Why Jefferson would like Pope Francis (but not Ted Cruz)

Promoting compassion and benevolence, the popular pontiff appears to share a mission with our third president

Published September 29, 2013 1:00PM (EDT)

Thomas Jefferson, Pope Francis       (White House Historical Association/Reuters/Alessandro Bianchi)
Thomas Jefferson, Pope Francis (White House Historical Association/Reuters/Alessandro Bianchi)

One way to put it, is that Pope Francis is a Jeffersonian. He spoke recently of those fellow human beings who stood about as far from Catholic doctrine as one could, the world’s nonbelievers, and he said he felt a close kinship to them: “Although not identifying themselves as followers of any religious tradition, [they] are nonetheless searching for truth, goodness and beauty, the truth, goodness and beauty of God. They are our valued allies in the commitment to defending human dignity, in building peaceful coexistence between peoples and in safeguarding and caring for creation.”

In his Notes on Virginia, in the 1780s, Thomas Jefferson conspicuously wrote that there was no harm in anyone proclaiming that “there are twenty gods, or no god.”

Ultimately, it’s about Jesus. In his love for the downtrodden, in his openness toward those who think differently, Francis has returned to the Jesus of the Gospels, particularly the Book of Luke. Which is where Thomas Jefferson largely found the Jesus he liked, too, when, for his own personal amusement as a retired ex-president, he cut-and-pasted the four Gospels so as to translate the good book into a fairly rational, morally conscious, miracle-free zone. All the Jesus fit to print, Jefferson-style: He pasted everything back together in parallel columns, in the four languages of English, French, Latin and Greek.

The popular pontiff, the first ever from the Americas, is again doing something very similar to Jefferson when he reactivates the Christian temperament prescribed in Luke. Francis’ primary mission appears to be to promote compassion. Jefferson’s political philosophy is laced with the concept of benevolence, though his 1786 dialogue between Head and Heart says it best: “This world abounds indeed with misery; to lighten its burthen we must divide it with one another.”

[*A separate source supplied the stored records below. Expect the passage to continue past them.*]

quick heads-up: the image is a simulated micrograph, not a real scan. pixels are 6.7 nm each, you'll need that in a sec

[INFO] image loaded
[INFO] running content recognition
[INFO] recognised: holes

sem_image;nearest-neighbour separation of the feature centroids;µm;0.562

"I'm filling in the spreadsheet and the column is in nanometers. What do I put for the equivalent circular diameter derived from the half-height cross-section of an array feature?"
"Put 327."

Jefferson tinkers, mixes and matches, and rearranges the text of his reframed Gospels, titling the whole, “The Life and Morals of Jesus.” Relying largely on the Books of Matthew and Luke, he emphasizes the ethical. Like Pope Francis, who refuses to disparage atheists, Jefferson preserved most of Luke 12 in his compilation, but notably deleted line 46, which threatens “unbelievers.” When he ran for president, he was hounded by conservatives for having written those words about “twenty gods, or no god,” and the even more “in your face” conclusion: “It neither picks my pocket nor breaks my leg.” Both Jefferson and Francis acknowledged that just believing something doesn’t make it right. Religion without humility is, to use another Jeffersonian turn of phrase, “tyranny over the mind.”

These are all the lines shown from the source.